“Kind words can be short and easy to speak,
but their echoes are truly endless.” Mother Teresa
Mother Theresa is one of my favorite sources of wisdom. I quote her often, along with other great prophets and sages that include Forest Gump, Maya Angelou, my grandmother, Hope Shackelford (my 7th grade English teacher), and, of course — Porky Pig. Across the years, they’ve always come to my rescue when I find myself in need of a few short words to express a powerful thought.

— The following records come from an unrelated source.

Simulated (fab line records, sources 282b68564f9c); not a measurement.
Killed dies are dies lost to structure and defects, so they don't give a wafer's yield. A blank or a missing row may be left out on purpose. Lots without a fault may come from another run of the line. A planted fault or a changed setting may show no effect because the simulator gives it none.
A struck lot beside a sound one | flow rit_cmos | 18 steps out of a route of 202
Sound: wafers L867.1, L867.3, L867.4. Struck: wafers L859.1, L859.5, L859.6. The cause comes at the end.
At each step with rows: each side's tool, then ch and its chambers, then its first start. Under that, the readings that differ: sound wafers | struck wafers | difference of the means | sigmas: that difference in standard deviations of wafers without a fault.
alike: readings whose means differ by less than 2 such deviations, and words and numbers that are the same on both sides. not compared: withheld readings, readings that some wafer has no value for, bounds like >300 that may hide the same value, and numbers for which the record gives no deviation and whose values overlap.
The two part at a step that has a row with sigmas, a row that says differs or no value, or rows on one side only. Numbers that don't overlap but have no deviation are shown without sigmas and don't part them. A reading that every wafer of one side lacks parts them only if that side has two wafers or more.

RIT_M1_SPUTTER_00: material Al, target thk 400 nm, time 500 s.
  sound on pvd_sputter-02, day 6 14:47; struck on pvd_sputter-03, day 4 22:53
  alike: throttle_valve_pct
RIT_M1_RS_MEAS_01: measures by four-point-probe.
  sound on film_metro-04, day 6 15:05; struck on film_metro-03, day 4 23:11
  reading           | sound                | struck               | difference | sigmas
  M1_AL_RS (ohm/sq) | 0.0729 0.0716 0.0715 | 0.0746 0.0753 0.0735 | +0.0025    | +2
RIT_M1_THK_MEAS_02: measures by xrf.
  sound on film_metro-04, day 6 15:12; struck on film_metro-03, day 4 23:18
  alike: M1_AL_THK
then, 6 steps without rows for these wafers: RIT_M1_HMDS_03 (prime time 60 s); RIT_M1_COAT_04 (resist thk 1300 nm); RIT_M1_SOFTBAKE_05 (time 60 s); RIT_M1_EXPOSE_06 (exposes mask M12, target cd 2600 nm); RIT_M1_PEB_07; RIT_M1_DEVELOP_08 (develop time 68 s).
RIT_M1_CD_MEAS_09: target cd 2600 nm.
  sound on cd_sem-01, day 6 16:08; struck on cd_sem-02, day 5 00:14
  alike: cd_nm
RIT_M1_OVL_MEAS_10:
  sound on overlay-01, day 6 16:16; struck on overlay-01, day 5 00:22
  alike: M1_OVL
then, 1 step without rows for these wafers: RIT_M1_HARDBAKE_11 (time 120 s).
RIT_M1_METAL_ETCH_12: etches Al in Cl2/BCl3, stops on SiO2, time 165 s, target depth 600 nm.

The written word must stand alone and communicate everything — precise meaning, “tone” of voice, emotions, level of importance. When you set your words free across cultures and languages, it becomes even more important to choose each of those words wisely, with some care given to the precise message you wish to communicate. Many the marketing team has found their best efforts (and sometimes MILLIONS of dollars wasted to folly) when they discover their “baby” of a product name, their tagline of perfection, does not translate into major world languages and land well. One car company named their new car, did their homework, and woke up to the horror the morning after launch to discover their name meant “broken, cannot be fixed” in a key world language. Of course, my favorite debacle is the sad news that the creative team at Microsoft faced after months of work on BING! (the search engine). They launched it … and the first article headline in retort came back. “BING!?? … Ahhhh …. But It’s Not Google!” Often the written word can stand bare, naked and ugly, glaring off a computer screen or piece of paper, and simply be received as harsh, judging and failing to communicate what the writer intended.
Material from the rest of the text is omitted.